Sunday, July 18, 2021

Safe in My Arms by Sara Shepard

A special thank you to NetGalley and Penguin Dutton for an ARC in exchange for an honest review.

Andrea, Lauren, and Ronnie all see themselves as good, loving moms who are trying their best, but they each arrive at the Welcome Breakfast for the Silver Swans preschool with something to hide. Andrea is running away from a past on the East Coast; Lauren is recovering from a postpartum condition her husband has warned her not to disclose; and Ronnie is hiding herself and her daughter from the one man who could appear at any moment and ruin their lives. The women already feel like impostors among the school’s community of polished parents. But then after the first day of school, they each get a note in their  children’s backpacks, notes that indicate that someone knows their deepest, darkest secrets and needs them gone. Does someone not want them in the community? Or is it something more menacing—does someone know everything? 

When the principal of the school is the victim of an almost-fatal attack, it quickly becomes clear that the Silver Swans community is not as flawless as the brochures and website would have you believe. The three moms must band together to uncover the school’s many secrets before the other suspicious parents and town police close in and use their outsider status to blame them...and before they lose what they have worked so hard for. 

In Safe in My Arms, Shepard dispatches too many red herring characters right out of the gate that are impossible to keep track of, and the narrative never quite recovers. She relies on the exhausted, overdone, and all too familiar trope of a woman who can't rely on her memory and comes off as hysterical and unreasonable. And although this is a high-drama type mystery, the characters are exaggerated and unlikable, with the exception of Andrea (refreshing to have a trans character as one of the main characters in a novel). 
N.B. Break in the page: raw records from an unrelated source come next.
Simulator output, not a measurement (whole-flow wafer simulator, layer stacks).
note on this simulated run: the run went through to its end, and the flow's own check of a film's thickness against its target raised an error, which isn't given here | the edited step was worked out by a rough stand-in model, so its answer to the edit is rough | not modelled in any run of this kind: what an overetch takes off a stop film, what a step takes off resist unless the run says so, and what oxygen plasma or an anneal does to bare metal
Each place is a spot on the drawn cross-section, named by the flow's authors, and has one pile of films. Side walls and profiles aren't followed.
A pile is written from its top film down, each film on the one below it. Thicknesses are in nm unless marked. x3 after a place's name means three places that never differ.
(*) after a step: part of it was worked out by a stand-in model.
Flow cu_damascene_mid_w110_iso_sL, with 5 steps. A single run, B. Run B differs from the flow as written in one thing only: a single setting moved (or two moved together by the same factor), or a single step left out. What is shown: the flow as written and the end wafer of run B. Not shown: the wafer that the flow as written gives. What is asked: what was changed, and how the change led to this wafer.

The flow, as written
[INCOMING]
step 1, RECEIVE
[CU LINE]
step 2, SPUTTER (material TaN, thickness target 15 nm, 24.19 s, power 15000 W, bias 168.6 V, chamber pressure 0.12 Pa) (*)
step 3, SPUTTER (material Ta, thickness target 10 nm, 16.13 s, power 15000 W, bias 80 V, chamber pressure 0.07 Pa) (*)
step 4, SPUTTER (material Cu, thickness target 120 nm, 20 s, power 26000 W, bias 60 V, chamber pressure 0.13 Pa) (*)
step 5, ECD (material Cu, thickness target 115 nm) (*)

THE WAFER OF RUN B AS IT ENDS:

Based on the Epilogue and Author's Note, the theme of the book is that it is a challenge to be a mother, to be the "best" or "perfect," but that you should accept where you are and cut yourself some slack. But it is confusing that the vehicle for these messages are characters that could not only benefit from hearing this, but are terrible role models. 

Unfortunately, Shepard misses the mark with this one. 


SARA SHEPARD is the author of two New York Times bestselling series, Pretty Little Liars and The Lying Game, as well as the series The Perfectionists. She is a graduate from New York University and holds an MFA from Brooklyn College.